For the most part, every language overlaps with its proprietary counterpart when it comes to basic greetings, but sometimes they can trip you up.
In French, there are few options to wish someone “goodnight”. Not all of them are versatile, some depend on specific scenarios.
We only say “goodnight” in English when we want to acknowledge they are off to bed.
With French, you have to think about how you want to use the term. How you say goodnight in French depends on how well you know them and how intimate things are.
Unlike English, French also employs the phrase as a standalone greeting.
So Ideally, you need to learn a range of different ways to say goodnight in French and how to use it in the right context.
Although the options aren’t super-numerous we have gathered a few great examples for different situations.
So whether you simply want to bid someone farewell or stay for the night, friend, family, colleague, or lover- we have all your bases covered.
Saying Goodnight in French – An Overview
|Literally “Good evening
|Fais de beaux rêves
|Sleep tight/pleasant dreams.
|Je vais me coucher
|I’m going to bed
|Va te reposer.
|Get some sleep/rest
How to Wish Someone Goodnight in French
This one is the standard way to say goodnight in French. It is a direct translation which makes it easy to learn as it is ‘word for word’.
You should reserve it for when someone is about to go to bed as a farewell.
It is a very common phrase, it can be used to say goodbye if you part ways late at night but most often it is before sleep.
You can use it slightly prematurely if someone is leaving a social area, like the living room to retire to their personal space and you know you won’t see them until morning. It isn’t really for office use when someone leaves.
The phrase “Bonne nuit les petits” or “Good night, little ones” is ingrained in the French. It was the title of a popular TV show broadcast throughout the 60 and 70s. Parents would watch it with their children before putting them to bed.

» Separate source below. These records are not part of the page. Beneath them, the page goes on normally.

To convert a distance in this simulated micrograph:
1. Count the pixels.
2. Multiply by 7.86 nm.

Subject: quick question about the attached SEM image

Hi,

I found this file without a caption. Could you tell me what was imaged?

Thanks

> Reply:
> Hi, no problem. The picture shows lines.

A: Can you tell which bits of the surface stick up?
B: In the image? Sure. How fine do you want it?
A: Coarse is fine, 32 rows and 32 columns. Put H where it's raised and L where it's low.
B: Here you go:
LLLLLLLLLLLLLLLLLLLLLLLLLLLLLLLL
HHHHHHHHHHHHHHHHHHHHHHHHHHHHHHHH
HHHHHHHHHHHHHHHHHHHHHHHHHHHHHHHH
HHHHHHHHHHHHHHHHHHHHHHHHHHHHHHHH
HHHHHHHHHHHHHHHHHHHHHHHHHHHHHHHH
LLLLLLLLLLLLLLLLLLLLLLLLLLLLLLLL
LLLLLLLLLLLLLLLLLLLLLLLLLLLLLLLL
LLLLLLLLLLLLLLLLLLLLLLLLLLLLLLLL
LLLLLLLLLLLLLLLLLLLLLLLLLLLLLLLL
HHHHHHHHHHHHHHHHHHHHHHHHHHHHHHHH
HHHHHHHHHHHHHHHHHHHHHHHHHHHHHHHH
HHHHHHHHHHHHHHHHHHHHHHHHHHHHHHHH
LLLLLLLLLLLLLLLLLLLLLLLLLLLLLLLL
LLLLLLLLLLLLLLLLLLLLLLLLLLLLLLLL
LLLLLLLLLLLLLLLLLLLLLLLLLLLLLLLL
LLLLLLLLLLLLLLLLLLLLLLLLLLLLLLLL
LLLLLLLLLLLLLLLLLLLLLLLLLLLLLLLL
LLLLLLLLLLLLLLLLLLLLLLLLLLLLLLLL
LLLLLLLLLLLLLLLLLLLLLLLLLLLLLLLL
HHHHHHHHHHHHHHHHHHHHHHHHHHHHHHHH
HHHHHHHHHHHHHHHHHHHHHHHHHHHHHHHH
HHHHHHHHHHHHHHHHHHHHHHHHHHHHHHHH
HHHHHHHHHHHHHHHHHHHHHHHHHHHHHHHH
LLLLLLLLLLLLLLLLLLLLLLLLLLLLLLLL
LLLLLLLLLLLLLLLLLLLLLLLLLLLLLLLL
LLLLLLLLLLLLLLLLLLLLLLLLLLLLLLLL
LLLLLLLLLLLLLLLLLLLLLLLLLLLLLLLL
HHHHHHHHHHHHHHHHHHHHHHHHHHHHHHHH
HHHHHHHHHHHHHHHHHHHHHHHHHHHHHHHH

It earned itself a sort of cult status after broadcasting ceased and people use the phrase even with other adults, reminiscently.
If you are leaving a formal situation, where it might not be appropriate to say goodnight, implying you know the other is retiring to bed then you might want to use a salutation.
Bonsoir is a good choice of greeting for this scenario, it means “Good evening” but insinuates “Goodnight” if you say it late, or last thing before you depart.
It can be viewed as a little stuffy in some regions. Big cities will use bonne soirée (see below).
As we just hinted, this one is used in many of the bigger cities such as the capital Paris to casually say goodnight.
In reality, it can be compared with “Have a good rest of the evening” but if you know it is the last time that you’ll see someone that day then it means “goodnight”, in spirit.
Let’s say you have been out to dinner, it’s late your friend is leaving, but you wouldn’t want to assume they are about to go to bed at 9 pm so you wish them a “bonne soirée.” instead of a “bonne nuit”.
This next one is far more informal, the literal translation of “à demain” ” is “until tomorrow” and it is commonly used to say “see you tomorrow”.
But if you are saying goodnight to someone in the same building then you can use it with the same implied significance as “goodnight”.
Okay, admittedly some of the suggestions might not seem to distinctly say “goodnight” in the way you might like them to. But this one is perfect if you are with people you care about and know well. “Dors bien” means Sleep well.
It conveys a little more care behind it than your average “bonne nuit” and is comparable to the way we speak to one another in English.
A longer French expression which has more of a poetic edge to it is “dors avec les anges”
When literally translated it means “sleep with the angels”.
This might seem odd, as we tend to associate sleeping with angels with death in our culture, but romance languages often make reference to angels in a brighter light!
The Spanish also say something similar in some regions “que duermas con los angelitos”.
Fais de beaux rêves
Like “dors bien”, this next one also has a well-wishing feel that focuses on the sleep side of things.
“Fais de beaux rêves” translates to “Have beautiful dreams” and is the French equivalent of saying “sweet dreams”.
If you are all off to bed but occupying the same house it is an ideal choice. Great for use with partners or dorm buddies and roommates. It is also used with young children.
Je vais me coucher
We don’t only say “Goodnight” as a response to others heading to bed, sometimes we want to announce it ourselves, perhaps the movie is too long or you’ve had a hard day at work and you want to tell your family or roommate that you are tapping out.
“Je vais me coucher” is a great phrase that means “I’m going to bed”. It is pretty blunt and very informal. But then you wouldn’t announce you were off to bed in a formal setting anyway, would you?
Va te reposer
Perhaps someone has just used “Je vais me coucher” to you to let you know they have had enough and are headed upstairs.
You might want to show you care and say “va te reposer”. It means “get some rest”.
Okay, so it’s not exactly goodnight, but it shows good intentions and that you care about their wellbeing, of course, tone of voice is important.
If you know someone has had a long day, or is in need of some well-earned rest for whatever reason it is a great phrase to pull out!
Goodnight in French – Final Thoughts
Saying goodnight in French might be a little more complicated than you first thought and you may not have as many options as you might have liked.
Romantic, dreamy phrases like “fais de beaux rêves” elegantly roll off of the tongue but are a little wordy for a beginner to wrap themselves around.
But with a “bonne nuit”, a “bon soiree” and a “dors bien” you will manage to make ends meet when the day ends and you need to say “goodnight”.